To help students get used to creating a plan for a narrative, we did a bit of practise.
We began by creating massive lists for "setting", "characters", and "plot" and all students in the class contributed their ideas to our class posters. This helped generate ideas of what you could write a narrative about.
In the next session when we introduced the planning template to the students, our class completed the following activity. I wrote each different idea for characters (ex. cowboys, astronauts, doctors, aliens) and each different idea for settings (ex. beach, archeology dig, museum, bank) on little slips of paper.
One by one, each students came up and selected one paper for setting and one paper for characters from a jar. They then had to create a plot and storyline that involved the settings and characters they selected and complete a planning document for that.
An example is the following:
Setting: Outer Space
Characters: Cowboys
(Students had to create their own plots related to those items)
Plot: Cowboys get trapped in outer space as punishment for losing a rodeo.
Resolution: The cowboys use their lassos to catch Earth and drag themselves back to Earth.

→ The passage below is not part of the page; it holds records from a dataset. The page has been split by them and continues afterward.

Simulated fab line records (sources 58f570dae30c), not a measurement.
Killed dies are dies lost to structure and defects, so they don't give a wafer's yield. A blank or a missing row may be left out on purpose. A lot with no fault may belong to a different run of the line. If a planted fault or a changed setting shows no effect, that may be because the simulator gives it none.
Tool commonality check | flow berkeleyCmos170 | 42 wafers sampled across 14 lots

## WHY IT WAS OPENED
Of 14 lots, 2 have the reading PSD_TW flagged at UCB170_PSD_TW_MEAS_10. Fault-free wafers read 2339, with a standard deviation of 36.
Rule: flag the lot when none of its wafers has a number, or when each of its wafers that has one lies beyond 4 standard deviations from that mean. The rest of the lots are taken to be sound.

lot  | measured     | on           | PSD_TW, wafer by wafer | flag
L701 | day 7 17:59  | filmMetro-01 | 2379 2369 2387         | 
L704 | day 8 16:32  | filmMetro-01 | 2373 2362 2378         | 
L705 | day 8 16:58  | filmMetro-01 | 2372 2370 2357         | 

This activity was wonderful and students had so much fun coming up with all their amazing creative ideas. Also, this activity is great for EAL students as it forces them to think outside of what they are familiar with. An EAL student in my class picked "ocean" as his setting and "soccer players" as his characters. He knew what soccer players were as he loves soccer but had to ask what the "ocean" was. After explaining to him and showing him a picture, he knew exactly what it was and was then able to plan a story.